Fire service levy plan 'too costly'

A new system of funding fire and rescue services will be unaffordable for many commercial property owners and tenants will shoulder the cost, the developer of a multimillion-dollar Nelson retail complex says.

A fire and rescue levy drawn from all property insured against any kind of loss or damage is proposed by the Government under new legislation to make funding the services more fair.

Currently, building owners with a portfolio of properties insured under a "first loss" policy pay a levy on the value of one single building. The government wants to change the law so a levy would be paid on the total insured value of every building covered by the policy.

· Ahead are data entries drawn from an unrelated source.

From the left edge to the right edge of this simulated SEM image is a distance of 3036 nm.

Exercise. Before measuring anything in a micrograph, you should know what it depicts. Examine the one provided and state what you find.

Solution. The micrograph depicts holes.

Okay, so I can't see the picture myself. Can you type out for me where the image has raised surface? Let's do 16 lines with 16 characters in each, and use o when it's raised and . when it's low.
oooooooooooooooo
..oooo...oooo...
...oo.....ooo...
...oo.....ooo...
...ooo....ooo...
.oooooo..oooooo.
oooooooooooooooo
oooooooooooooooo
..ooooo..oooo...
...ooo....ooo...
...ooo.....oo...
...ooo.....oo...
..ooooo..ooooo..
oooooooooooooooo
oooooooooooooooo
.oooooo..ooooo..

Mark Schiele is director of Fashion Island Nelson, the developer of a retail complex on the former site of Nelson's Mitre 10, and is also director of its parent company Prime Retail, which manages several malls around New Zealand.

In a submission to a Department of Internal Affairs review, he said levy increases had been "anecdotally" estimated at between 50 and 1200 percent for various payers.

Higher levy costs to building owners would be passed on to tenants, tightening their profit margins, he said.

The higher levies could also see some commercial property owners seek insurance offshore.

Mr Schiele said it was unfair to use property insurance to levy funding as many property owners did not purchase insurance and therefore did not assist with funding the services provided by fire and rescue services, yet still received the benefit of their services.

He proposed fire and rescue services be funded through a general tax, as the police are. Centralised funding would reflect that the fire and rescue service existed for the public good for all New Zealanders.

Mr Schiele said the company had no "hard and fast figures" on how much more it might pay.

A spokesman for Internal Affairs Minister Rick Barker's office, Donovan Ryan, said the proposed changes were not designed to increase funding for a restructured fire and rescue service but were designed to make sure property owners paid their fair share.

Fire services currently cost $280 million to $290 million per year and Mr Ryan said the restructured service was expected to cost the same or less.

The proposed framework has also drawn criticism from rural volunteer fire services who say they will be compromised under a centralised fire and rescue service.

Brightwater and Tasman volunteer rural fire services and forestry company Weyerhaeuser have opposed a framework they say will make rural services a minor part of the new system.